U.S. Dominance in Asia-Pacific Over – Congressional Report

Annual assessment warns China’s rapid military rise has erased America’s strategic edge
Chinese military parade, 2015.
Chinese military parade, 2015.William Ide
Updated on
2 min read

An annual report released Tuesday by the U.S.-China Economic and Security Review Commission (USCC), a bipartisan congressional body, delivered one of Washington’s starkest evaluations to date of America’s eroding position in the Indo-Pacific as China accelerates its military expansion.

The report highlights massive state investment in China’s defense-industrial base, which has allowed Beijing to grow its armed forces at a pace “far more accelerated than previously anticipated.” The commission now estimates that China possesses roughly 600 nuclear warheads—more than double the 300 believed to be in its arsenal just five years ago.

In a notable shift in tone, the USCC abandoned its long-standing characterization of China as a “rising peer competitor,” instead describing Beijing as a near-peer power capable of inflicting severe damage on U.S. forces in the region.

The report also cites unnamed officials from key U.S. allies—including Australia, South Korea, Japan, and the Philippines—who told the commission their governments no longer believe the United States could win a rapid war with China should Beijing launch an attack on Taiwan. Instead, these officials now assess that China would likely win outright or, at minimum, impose catastrophic costs on Washington.

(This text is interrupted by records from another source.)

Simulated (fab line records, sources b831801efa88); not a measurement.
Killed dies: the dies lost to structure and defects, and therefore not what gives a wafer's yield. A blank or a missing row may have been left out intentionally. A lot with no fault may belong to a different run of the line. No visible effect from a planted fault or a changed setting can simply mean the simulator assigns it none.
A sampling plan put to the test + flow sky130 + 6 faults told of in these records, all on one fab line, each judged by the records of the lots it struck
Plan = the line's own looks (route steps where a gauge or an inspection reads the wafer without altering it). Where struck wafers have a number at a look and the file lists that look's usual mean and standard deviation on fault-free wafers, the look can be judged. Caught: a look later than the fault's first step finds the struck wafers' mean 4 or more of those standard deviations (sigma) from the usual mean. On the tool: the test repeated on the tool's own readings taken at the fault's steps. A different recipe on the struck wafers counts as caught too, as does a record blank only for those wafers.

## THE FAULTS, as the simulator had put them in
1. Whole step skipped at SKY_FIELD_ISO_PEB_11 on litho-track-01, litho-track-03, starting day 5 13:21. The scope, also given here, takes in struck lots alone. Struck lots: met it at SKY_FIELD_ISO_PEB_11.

The USCC’s own analysis does not contradict that view. By 2027, the report states, China is expected to field sufficient conventional and nuclear capabilities to conduct a cross-strait assault and either win quickly or drag the U.S. into a long, grinding conflict that Washington “cannot win or sustain” given projected losses.

Tuesday’s findings follow months of warnings from U.S. think-tanks—many urging the Trump Administration to pursue a more restrained and de-escalatory posture toward Beijing, arguing the U.S. remains unable to mobilize at the scale and speed China now can.

The report further concludes that the U.S. no longer holds escalatory dominance in the Western Pacific, with China able to strike U.S. carrier groups at long ranges. It warns:

“The era of unquestioned U.S. military primacy in Asia is over. Deterrence is still possible, but the margin is razor-thin and shrinking every year. If the United States does not dramatically change course — industrial base, force posture, alliances, economic resilience — it risks losing the military balance in the Western Pacific within this decade.”

China, which commissioned its third aircraft carrier earlier this month, is on track to field nearly 500 naval vessels by 2030, compared to a U.S. fleet of fewer than 300 ships and a far lower annual shipbuilding capacity.